Underdeveloped infrastructure

“India is fundamentally interesting as it has a population of more than one billion people. The country has an underdeveloped infrastructure, and the entire logistics supply chain is similarly underdeveloped, but if we look 10 or 20 years ahead, I still believe there’s a lot of upside in India. But it’s clear that the country’s practice of rules has meant that foreign investors, in all sectors, have been more hesitant than they would otherwise have been. From APM Terminals’ perspective, we are being very selective when looking at every new individual investment opportunity, but we are still interested in the right projects, and that goes for both ports and inland services.”

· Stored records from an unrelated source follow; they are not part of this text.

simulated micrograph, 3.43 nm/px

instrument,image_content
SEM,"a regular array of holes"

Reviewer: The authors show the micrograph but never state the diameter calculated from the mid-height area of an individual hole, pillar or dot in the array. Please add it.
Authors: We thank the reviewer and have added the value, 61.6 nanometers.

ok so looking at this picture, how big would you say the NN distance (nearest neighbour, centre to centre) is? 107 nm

Simply put, India has two different types of ports: The so-called Major Ports, which are regulated by the Tariff Authority for Major Ports (TAMP), and Non Major Ports, which are not regulated. This means that APM Terminals’ Gateway Terminals India, by Mumbai, which handles approximately 20 percent of all container cargo in India, is regulated, while the company’s other port, farther north in Pipavav, is not regulated.

Demands for equal terms

“We have told politicians and trade organizations that India is one of the few, if not the only, places in the world where fairly large ports are treated differently. That’s why we’re being very insistent. We don’t want any special advantages, but we do want uniform conditions for all parties. Right now, all parties involved are losing,” says Henrik Lundgaard Pedersen.

In spite of difficult market conditions, volumes are growing in the terminals as well as the inland businesses of APM Terminals in India.